Category Archives: environmental news

Drive home: not for the timid

I want to offer a serious shout-out to my fellow North Texans who today demonstrated that smart people do exist and they do occupy motor vehicles wisely through some seriously inclement weather.

My day began inauspiciously enough with a drive from McKinney to Fort Worth, where a friend of mine and I went to see a movie. We enjoyed the new release, “Ezra.” We had lunch and then I headed back to my house in Princeton. My GPS said it would take a little more than hour to make the trip. Bwahahaha!

I was heading for the Sam Rayburn Tollway when I saw it get very dark, very quickly. It was about 4 p.m. Then the rain came. With a vengeance!

Lightning flashes lit up the sky. The rain came down in seemingly Biblical amounts. The wind started to howl.

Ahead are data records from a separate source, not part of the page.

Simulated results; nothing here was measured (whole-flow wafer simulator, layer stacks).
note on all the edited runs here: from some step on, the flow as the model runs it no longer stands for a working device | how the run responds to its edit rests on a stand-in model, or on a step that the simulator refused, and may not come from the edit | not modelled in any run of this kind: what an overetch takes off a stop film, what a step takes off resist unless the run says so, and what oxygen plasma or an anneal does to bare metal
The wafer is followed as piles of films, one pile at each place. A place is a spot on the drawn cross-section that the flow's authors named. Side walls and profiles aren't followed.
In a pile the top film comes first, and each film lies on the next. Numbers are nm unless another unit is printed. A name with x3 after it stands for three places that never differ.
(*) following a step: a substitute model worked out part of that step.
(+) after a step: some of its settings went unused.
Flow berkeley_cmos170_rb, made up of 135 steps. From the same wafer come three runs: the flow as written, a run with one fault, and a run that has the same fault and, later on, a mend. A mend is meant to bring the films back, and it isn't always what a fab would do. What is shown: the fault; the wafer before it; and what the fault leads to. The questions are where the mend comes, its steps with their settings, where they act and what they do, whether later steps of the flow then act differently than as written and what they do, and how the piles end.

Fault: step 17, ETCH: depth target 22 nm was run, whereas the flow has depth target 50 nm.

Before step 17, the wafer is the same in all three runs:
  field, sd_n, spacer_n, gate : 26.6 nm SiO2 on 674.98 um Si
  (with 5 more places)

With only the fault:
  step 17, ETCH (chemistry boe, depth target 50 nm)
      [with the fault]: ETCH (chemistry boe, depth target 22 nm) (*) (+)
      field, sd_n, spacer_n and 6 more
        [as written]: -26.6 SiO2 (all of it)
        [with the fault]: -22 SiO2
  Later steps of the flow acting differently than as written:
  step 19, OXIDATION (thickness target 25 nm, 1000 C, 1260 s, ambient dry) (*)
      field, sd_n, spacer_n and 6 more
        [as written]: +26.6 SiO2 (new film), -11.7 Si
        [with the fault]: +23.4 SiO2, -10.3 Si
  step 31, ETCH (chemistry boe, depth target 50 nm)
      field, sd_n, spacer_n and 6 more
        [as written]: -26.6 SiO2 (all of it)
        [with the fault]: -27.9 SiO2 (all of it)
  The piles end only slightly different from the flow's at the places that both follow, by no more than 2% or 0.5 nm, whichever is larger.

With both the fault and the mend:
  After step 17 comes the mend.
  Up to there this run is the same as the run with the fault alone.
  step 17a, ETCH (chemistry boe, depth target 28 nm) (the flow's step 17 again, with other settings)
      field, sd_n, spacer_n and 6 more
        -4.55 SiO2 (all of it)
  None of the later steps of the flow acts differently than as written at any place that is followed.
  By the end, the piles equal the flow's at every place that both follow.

I turned on my four-way flashers and slowed my Ranger pickup way to down to around 35 or 40 mph.

This is where I want to offer a bouquet to the hundreds of other motorists I noticed. They did the same thing. Flashers and a major slow-down.

I noticed one serious wreck on the tollway median; a young couple had crashed through a utility pole and their car was parked rear-end first on the embankment, suffering heavy damage. The couple appeared to be OK. I said a quiet prayer that they would get emergency personnel attention soon.

I don’t normally take time on this blog to bitch about bad drivers. I do want to offer a good word about those I saw driving with an abundance of caution in some highly inclement conditions.

Oh, I am sure there were some wannabe-Mario Andrettis out there who thought they could power through the rough stuff no matter what. I am just grateful beyond measure they did so out of my field of vision.

We have been getting a lot of this kind meteorological violence in recent weeks. It could be that we are wising up to Mother Nature’s unspeakable power.

Whatever. May we never lose sight of the value of those lessons.

Politics enters eclipse coverage

Leave it to the TV network talking heads to inject contemporary politics into discussion about the historic wonder of a total solar eclipse.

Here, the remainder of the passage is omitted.